Following Liu’s reassignment, Humair assumes sole responsibility as market manager for Hong Kong, and is also appointed deputy CEO for Hong Kong.
Chung, Humair and Liu report to Hong Kong CEO Allen Lo, while Tsui’s reporting line is to Asia CEO Kathryn Shih.
A UBS spokeswoman said there had not been any departures as a result of these promotions.
Société Générale hires for cross-commodity research
French bank Société Générale named Mark Keenan as cross-commodity research strategist in Singapore, effective April 1.
He joins from Cubit Commodity Research in Singapore, which runs fundamentally driven commodity investment strategies, where he was most recently CEO. Before that, he worked in Singapore for London-based hedge fund RWC Partners.
He replaces ex-Hong Kong-based Jeremy Friesen, who is now a director for commodity strategist in the bank’s New York subsidiary.
Keenan reports to Michael Haigh, global head of commodities research, and functionally to Guy Stear, head of research for Asia.
Ropes & Gray adds HK corporate partner
Ropes & Gray has hired capital markets and M&A lawyer Victoria Lloyd from rival law firm Fried, Frank, Harris, Shriver & Jacobson in Hong Kong as it continues to build its practice in the city.
The Boston-headquartered firm, which has a strong focus on private equity clients, launched its Hong Kong law practice in May last year, having opened an office in the city in 2008.

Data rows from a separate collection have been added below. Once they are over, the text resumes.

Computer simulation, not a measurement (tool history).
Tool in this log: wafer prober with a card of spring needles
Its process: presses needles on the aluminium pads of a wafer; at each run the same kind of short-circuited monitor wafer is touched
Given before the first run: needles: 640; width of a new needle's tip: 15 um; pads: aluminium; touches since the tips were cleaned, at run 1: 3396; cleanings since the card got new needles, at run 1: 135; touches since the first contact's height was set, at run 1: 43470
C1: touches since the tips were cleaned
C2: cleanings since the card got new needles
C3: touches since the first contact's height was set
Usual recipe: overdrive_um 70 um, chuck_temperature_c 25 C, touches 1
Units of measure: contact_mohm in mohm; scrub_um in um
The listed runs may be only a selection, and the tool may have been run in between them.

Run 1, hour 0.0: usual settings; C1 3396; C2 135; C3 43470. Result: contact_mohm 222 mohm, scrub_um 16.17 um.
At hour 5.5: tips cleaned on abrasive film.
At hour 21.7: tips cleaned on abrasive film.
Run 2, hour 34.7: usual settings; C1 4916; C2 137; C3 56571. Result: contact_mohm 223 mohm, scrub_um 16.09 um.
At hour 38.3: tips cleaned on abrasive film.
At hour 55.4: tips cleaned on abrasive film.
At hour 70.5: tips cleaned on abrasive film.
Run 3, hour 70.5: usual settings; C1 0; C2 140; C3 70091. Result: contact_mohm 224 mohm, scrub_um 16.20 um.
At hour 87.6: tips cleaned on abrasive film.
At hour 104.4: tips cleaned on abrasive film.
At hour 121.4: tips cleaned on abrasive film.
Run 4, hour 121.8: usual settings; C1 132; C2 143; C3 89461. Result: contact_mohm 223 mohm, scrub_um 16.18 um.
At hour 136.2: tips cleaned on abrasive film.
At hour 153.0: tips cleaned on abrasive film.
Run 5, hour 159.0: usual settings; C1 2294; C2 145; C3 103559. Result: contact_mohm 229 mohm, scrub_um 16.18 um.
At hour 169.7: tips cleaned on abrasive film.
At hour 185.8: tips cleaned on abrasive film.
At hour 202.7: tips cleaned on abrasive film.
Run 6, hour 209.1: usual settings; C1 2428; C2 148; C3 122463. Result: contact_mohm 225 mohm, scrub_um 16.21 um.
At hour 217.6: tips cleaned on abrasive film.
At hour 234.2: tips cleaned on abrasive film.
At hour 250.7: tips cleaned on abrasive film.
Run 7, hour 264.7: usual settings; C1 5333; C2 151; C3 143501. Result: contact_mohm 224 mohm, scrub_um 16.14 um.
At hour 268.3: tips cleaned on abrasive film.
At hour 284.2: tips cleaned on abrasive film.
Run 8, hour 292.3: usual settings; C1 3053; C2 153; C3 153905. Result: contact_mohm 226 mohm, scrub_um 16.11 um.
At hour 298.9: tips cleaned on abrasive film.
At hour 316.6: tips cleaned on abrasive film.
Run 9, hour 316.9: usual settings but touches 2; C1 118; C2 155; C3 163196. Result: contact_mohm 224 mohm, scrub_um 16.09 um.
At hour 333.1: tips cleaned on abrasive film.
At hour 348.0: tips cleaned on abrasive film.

Lloyd, an English-qualified lawyer, will work alongside the firm’s 10 Hong Kong partners, including US securities lawyer Paul Boltz and English-law M&A and capital markets partner Julian Chung. All three are also qualified locally.
Lloyd was one of a group of nine partners, led by Huen Wong, who left law firm Simmons & Simmons in 2006 to set up Fried Frank’s Hong Kong office. At Ropes & Gray, Lloyd will once again be helping a US law firm to establish its Hong Kong law practice.
There is plenty of competition. The UK firms have long been offering local law advice in Hong Kong and started to hire US lawyers in the city more than a decade ago, while US firms have been adding local law during the past few years — from the big Wall Street firms such as Davis Polk & Wardwell, Shearman & Sterling, Skadden Arps and Sullivan & Cromwell, to more direct competitors such as Kirkland Ellis, which also focuses on PE clients.
But there may also be plenty of work to go round. PE funds in China have been facing a challenge in the past couple of years, as the opportunity to exit through initial public offerings in Hong Kong has been dramatically reduced.
As many funds reach maturity, they will be forced to exit one way or another, which may create acquisition opportunities for buyers keen to get their hands on high-quality PE-invested businesses in China.
DTCC names new regional head
The Depository Trust and Clearing Corporation has appointed Peter Tierney as regional head of Asia. He joined the post-trade group in mid-March in a newly created role to support the opening of DTCC’s Asia-Pacific global data centre in Singapore, which opened its doors in December.
Tierney heads a team to help market participants comply with regulatory requirements on OTC derivatives trade reporting. This team will also provide client support and operational processing in the region.
Tierney joins from financial technology advisory firm Saquish, which he founded. Before that, he was chief operating officer for Asia at NYSE Technologies.
The opening of DTCC’s Singapore’s offices comes as Japan’s Financial Services Authority approved the firm’s application to become a Japanese OTC derivatives trade repository earlier this month. The system for the storage and reporting of trading data went live on April 1 in Tokyo. It is the first trade repository to be approved and established for the Japanese market.
In Hong Kong, DTCC says it has been working with the Hong Kong Monetary Authority to operate as an agent in sending data to HKMA on behalf of its participants, so that multinational entities can report once to meet their multiple reporting obligations.